Neel Phadnis for Aerospike

Posted on Sep 13, 2022 • Originally published at developer.aerospike.com

Building Large-Scale Real-Time JSON Applications

#aerospike #json #document #realtime

Source: Photo by Wilhelm Gunkel on Unsplash

“Real-time describes various operations or processes that respond to inputs reliably within a specified time interval (Wikipedia).”

Real-time data must be processed soon after it is generated otherwise its value is diminished, and real-time applications must respond within a tight timeframe otherwise the user experience and business results are impaired. It is critical for real-time applications to have reliably fast access to all data, real-time or otherwise.

The number of real-time interactions between people and devices continues to grow. Leveraging real-time data is still a competitive edge in some areas but its use is expected in others. Up-to-the-moment relevant information is expected to be applied in delivering the best possible customer experience or business decisions.

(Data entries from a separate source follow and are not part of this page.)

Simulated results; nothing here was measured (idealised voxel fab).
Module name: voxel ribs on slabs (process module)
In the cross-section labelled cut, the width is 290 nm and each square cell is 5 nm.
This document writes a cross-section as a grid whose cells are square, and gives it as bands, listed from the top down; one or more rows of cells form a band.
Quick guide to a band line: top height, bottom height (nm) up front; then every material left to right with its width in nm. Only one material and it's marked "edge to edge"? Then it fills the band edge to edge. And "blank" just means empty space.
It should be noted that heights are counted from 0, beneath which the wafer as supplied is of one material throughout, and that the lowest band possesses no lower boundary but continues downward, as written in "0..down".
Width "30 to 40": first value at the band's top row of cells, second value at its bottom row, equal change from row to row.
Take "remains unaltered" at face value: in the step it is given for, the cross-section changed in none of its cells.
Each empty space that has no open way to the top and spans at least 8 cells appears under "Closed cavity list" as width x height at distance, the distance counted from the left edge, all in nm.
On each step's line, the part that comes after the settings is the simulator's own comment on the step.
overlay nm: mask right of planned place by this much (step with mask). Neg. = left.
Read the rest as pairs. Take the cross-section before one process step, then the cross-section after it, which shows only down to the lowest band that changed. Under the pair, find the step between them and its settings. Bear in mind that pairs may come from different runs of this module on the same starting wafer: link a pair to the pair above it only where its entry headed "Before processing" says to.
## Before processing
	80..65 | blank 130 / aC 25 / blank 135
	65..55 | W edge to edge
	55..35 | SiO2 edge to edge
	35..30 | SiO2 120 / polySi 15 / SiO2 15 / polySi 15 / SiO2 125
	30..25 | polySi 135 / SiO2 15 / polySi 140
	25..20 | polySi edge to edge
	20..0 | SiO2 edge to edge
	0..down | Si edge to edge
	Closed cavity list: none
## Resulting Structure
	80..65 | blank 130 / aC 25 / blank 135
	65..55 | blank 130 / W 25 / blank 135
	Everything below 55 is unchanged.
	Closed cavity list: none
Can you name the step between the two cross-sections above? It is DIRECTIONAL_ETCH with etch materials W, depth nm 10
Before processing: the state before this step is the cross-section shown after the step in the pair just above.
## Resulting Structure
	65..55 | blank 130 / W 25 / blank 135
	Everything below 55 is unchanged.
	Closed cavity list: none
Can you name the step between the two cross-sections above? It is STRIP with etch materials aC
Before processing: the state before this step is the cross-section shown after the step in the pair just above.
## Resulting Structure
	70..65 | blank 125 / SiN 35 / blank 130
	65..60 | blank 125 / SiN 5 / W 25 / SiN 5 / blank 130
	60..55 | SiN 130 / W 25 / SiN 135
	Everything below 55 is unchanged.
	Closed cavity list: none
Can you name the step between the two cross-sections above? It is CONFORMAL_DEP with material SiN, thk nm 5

Much of the data today is generated, transferred, stored, and consumed in the JSON format, including real-time data such as feeds from IOT sensors and social networks, and prior data such as user profiles and product catalogs. Therefore, JSON data is ubiquitous and growing in use. The best possible real-time decisions, increasingly based on AI/ML algorithms, will be arrived at using continually updated massive data sets.

Overview

This article discusses the database perspective on building large-scale real-time JSON applications and touches upon the following key topics:

What to look for in a real-time data platform
How to organize JSON documents for speed at scale
The core JSON functionality required for ease of development

Database for Large-Scale JSON Applications

The key requirements in a database to build such applications are described below, along with how the Aerospike Database delivers them.

Reliably fast random access at scale

Reliably fast response time for read and write operations at any scale and any read-write workload mix is required to meet the real-time contract. Aerospike delivers it through:

Fast and uniform hash-based data distribution to all nodes for optimal resource utilization
Hybrid Memory Architecture (HMA) to store indexes and data in DRAM, SSD, and other devices to provide cost-effective fast storage capacity
Optimized processing of writes and garbage collection for predictable response
One-hop access to all data from the application
Smart Client that handles cluster transitions and data movements transparently
Primary and secondary indexes for fast access
Async and background processing modes for greater efficiency
Multi-op requests to perform many single-record operations atomically in one request

Fast ingest rate

The database must support fast ingestion speeds so that surges in real-time data feeds do not overwhelm the system or result in data loss.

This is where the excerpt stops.